What's All the Buzz About Green Coffee?

There are some reasons you may want to try drinking coffee that hasn't been roasted.

green unroasted coffee

Green coffee is a buzzword often seen on social media and coffee ads, but what is it exactly? For the coffee industry, green coffee is the origin of all brews, but at home, it's rare consumers stumble on this unroasted type of coffee.

How Coffee Is Processed

"Green coffee is the prepared seed of the fruit from the coffee tree," explains Chris Miller, director of coffee at La Colombe Coffee Roasters. "The cherries of the tree are picked, often by hand, processed at their country of origin, and then exported to roasters throughout the world." The cherries, which hold the beans inside, are sometimes dried as cascara, which can be used to steep teas, or just composted.

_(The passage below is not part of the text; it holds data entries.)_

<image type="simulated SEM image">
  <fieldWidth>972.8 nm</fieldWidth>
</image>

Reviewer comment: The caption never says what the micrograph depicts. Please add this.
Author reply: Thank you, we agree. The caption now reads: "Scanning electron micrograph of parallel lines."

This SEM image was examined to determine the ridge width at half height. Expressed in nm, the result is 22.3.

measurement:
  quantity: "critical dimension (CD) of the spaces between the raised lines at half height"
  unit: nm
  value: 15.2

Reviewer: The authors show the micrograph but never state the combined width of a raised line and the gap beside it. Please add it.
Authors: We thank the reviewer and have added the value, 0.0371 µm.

The green coffee processing involves the harvested coffee being sorted, de-pulped, washed, dried, hulled, graded, and then exported to roasters across the world. "Once this coffee is prepared, it generally has a greenish hue to it, which leads to the seeds being called green coffee," Miller says. The "green" term has nothing to do with environmentalism, it is just the literal color of the coffee bean itself.

When coffee roasters receive these processed coffee cherries, or coffee beans, they're roasted until they reach a dark brown hue. Coffee comes from two different species of trees, Arabica and Robusta, each with their own distinct characteristics in flavor, and green coffee comes from both. Green coffee is more expensive to ship than roasted coffee, which is dryer and contains less moisture—so while high-end roasteries will only source green coffee, other coffee brands will want to save on shipping weight by purchasing pre-roasted coffee from wholesalers. Roasted coffee beans can also be imported directly.

"Green coffee, in and of itself, isn't edible," Miller says. "Once the coffee is roasted and the cellular walls break down is when the green coffee becomes brittle and is able to be ground for brewing." The roasting process can bring out notes of chocolate, fruits, citrus, nuts, sugars, spices, grains, and many more flavors. Green coffee won't have that typical coffee flavor, or scent, because it's unroasted. Those who get their hands on green coffee can also try their hand at roasting the raw beans, either in a pan on the stovetop or in the oven. It's a fun process to see how coffee goes from green coffee to the coffee we know and love.

Caffeine Content

Roasting dehydrates and shrinks coffee beans, meaning beans will have a higher content of caffeine for their volume—grinding 2 tablespoons of roasted beans to brew versus 2 tablespoons of green coffee will result in a more caffeinated beverage for the roasted beans. Medium roast coffee has been found to have the highest caffeine content (203.63 milligrams per liter), while green coffee has about 166.72 milligrams per liter. However, some people may enjoy drinking green coffee made with a higher ratio of green beans to water, which creates a more caffeinated drink, thanks to the amount of beans used. Ground or crushed green coffee beans can also be used to make a strong cold brew, to be enjoyed on its own or stirred into traditional cold brew coffee.

Why Choose Unroasted Coffee?

Many people are partial to raw, unroasted green coffee beans, which taste grassy and more like a mild green or herbal tea than like roasted coffee. And much like other raw produce, green coffee contains nutrients that are lost in the cooking process. Green coffee is renowned for having the highest content of chlorogenic acid, at 543.23 milligrams per liter. Chlorogenic acid is a potent antioxident that can also be found in raw apples, artichokes, carrots, grapes (including some wines!), pears, plums, and several other types of produce.

How to Make Green Coffee at Home

Green coffee can be purchased directly from specialty roasteries and online. The beans typically stay fresh for up to a year, stored in a closed container in a cool, dark place. Note that some green coffees may have been harvested months before they ship, which can affect the freshness.

To brew a cup of green coffee, start by grinding the beans to your desired coarseness. They are notoriously more difficult to grind, so a hand grinder or strong electric burr grinder may be necessary. Anything less than professional grade may break—if you don't think your grinder could grind an uncooked, unsoaked black bean, don't use it. A mortar and pestle can also get the job done in crushing green coffee. Some people prefer to soak their green coffee beans in water overnight to soften them up, similar to how dry beans are soaked before cooking.

Green coffee beans also take longer to extract flavor from, so you'll want to brew them using a French press. Add hot water, steep for about 10 minutes and plunge down the strainer to separate. The liquid will be light brown, like tea. Taste and adjust your bean, water, time ratio as desired.